Report: Mitigating Insider Threats

Information Security
Author: Mark Dixon
Friday, December 14, 2012
1:42 pm

A colleague referred me today to a long, but very useful technical report, “Common Sense Guide to Mitigating Insider Threats, 4th Edition,” published in December 2012 by the CERT® Program at Carnegie Mellon University.  The report abstract states:

This fourth edition of the Common Sense Guide to Mitigating Insider Threats provides the most current recommendations of the CERT® Program (part of Carnegie Mellon University’s Software Engineering Institute), based on an expanded database of more than 700 insider threat cases and continued research and analysis. It introduces the topic of insider threats, explains its intended audience and how this guide differs from previous editions, defines insider threats, and outlines current patterns and trends. The guide then describes 19 practices that organizations should implement across the enterprise to prevent and detect insider threats, as well as case studies of organizations that failed to do so.
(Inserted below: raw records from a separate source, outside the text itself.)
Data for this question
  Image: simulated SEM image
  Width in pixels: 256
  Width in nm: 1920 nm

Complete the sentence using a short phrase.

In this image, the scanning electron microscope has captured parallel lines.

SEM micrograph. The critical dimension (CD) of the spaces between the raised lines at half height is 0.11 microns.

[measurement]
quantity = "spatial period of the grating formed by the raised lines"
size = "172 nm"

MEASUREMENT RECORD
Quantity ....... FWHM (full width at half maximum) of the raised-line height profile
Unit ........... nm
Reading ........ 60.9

It was interesting to read how the patterns and trends that they team observed indicated four classes of malicious insider activity:

  1. IT sabotage—an insider’s use of IT to direct specific harm at an organization or an individual
  2. theft of IP—an insider’s use of IT to steal IP from the organization. This category includes industrial espionage involving outsiders.
  3. fraud—an insider’s use of IT for the unauthorized modification, addition, or deletion of an organization’s data (not programs or systems) for personal gain, or theft of information that leads to an identity crime (e.g., identity theft or credit card fraud)
  4. miscellaneous—cases in which the insider’s activity was not for IP theft, fraud, or IT sabotage

The following chart shows the top six infrastructure sectors for the three most important classes: Fraud, Sabotage, and Theft of IP:

The nineteen practices that are include in the report are:

  1. Consider threats from insiders and business partners in enterprise-wide risk assessments.
  2. Clearly document and consistently enforce policies and controls.
  3. Incorporate insider threat awareness into periodic security training for all employees.
  4. Beginning with the hiring process, monitor and respond to suspicious or disruptive behavior.
  5. Anticipate and manage negative issues in the work environment.
  6. Know your assets.
  7. Implement strict password and account management policies and practices.
  8. Enforce separation of duties and least privilege.
  9. Define explicit security agreements for any cloud services, especially access restrictions and monitoring capabilities.
  10. Institute stringent access controls and monitoring policies on privileged users
  11. Institutionalize system change controls
  12. Use a log correlation engine or security information and event management (SIEM) system to log, monitor, and audit employee actions
  13. Monitor and control remote access from all end points, including mobile devices.
  14. Develop a comprehensive employee termination procedure
  15. Implement secure backup and recovery processes
  16. Develop a formalized insider threat program
  17. Establish a baseline of normal network device behavior
  18. Be especially vigilant regarding social media
  19. Close the doors to unauthorized data exfiltration.

All in all, it is a very insightful and helpful report.